While Furtwängler was worrying about the problem of the Staatskapelle Concerts, things moved unexpectedly to an exciting climax. On January 9, 1922, Arthur Nikisch conducted a Berlin Philharmonic concert for the last time. He had been permanent conductor of these concerts since 1895, of the Hamburg concerts with the Berlin Philharmonic since 1897, and had been in charge of the Leipzig Gewandhaus since 1895 as well. On January 23, Max Fiedler conducted in place of Nikisch, who was ill with influenza. Nikisch was still advertised on the program at the general rehearsal on February 5th, but on February 6th Wilhelm Furtwängler conducted the concert: In Memoriam Arthur Nikisch. A great artist had passed away.

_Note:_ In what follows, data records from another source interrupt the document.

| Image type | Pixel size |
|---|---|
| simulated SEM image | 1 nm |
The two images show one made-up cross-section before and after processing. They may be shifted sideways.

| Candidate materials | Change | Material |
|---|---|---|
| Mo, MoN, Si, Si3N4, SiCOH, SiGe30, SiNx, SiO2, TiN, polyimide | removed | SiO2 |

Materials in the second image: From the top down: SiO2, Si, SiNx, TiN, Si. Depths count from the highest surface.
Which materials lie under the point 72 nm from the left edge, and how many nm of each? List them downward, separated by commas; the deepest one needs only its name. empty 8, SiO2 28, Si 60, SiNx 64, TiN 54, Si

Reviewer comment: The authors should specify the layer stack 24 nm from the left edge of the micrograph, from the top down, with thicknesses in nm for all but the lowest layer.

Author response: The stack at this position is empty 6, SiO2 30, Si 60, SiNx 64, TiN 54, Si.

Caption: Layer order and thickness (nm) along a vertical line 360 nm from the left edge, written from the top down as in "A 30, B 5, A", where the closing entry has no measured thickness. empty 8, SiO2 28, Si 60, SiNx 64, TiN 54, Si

The Leipzig Gewandhaus was immediately offered to Furtwängler. It was alleged to be Nikisch’s last wish. The decision about the Berlin post was not taken immediately. Furtwängler fully realized that this was the opportunity of his life, and that only if, in addition to the Gewandhaus, he could obtain the direction of the Berlin Philharmonic concerts with their acoustically perfect hall, could he fully live up to his artistic ideals.

Shortly afterwards, in spite of several competing conductors of rank, the Berlin Philharmonic Orchestra unanimously voted for Furtwängler, and he became successor to Nikisch in both Leipzig and Berlin. His talent, the instinct of the Berlin Philharmonic Orchestra, and a kindly fate, had made his dream come true.

Furtwängler was thirty-six. Within a short time he had attained some of the highest musical positions that Europe had to offer.

In life and in his relation to the world, Furtwängler may have seemed to have had a wavering and mutable attitude—but this is not so where music is concerned; here he knows exactly what he wants. Even in the days when his name on a bill was sufficient to sell out the house at once, Furtwängler was always striving to improve his technique, and was keenly interested in that of other conductors.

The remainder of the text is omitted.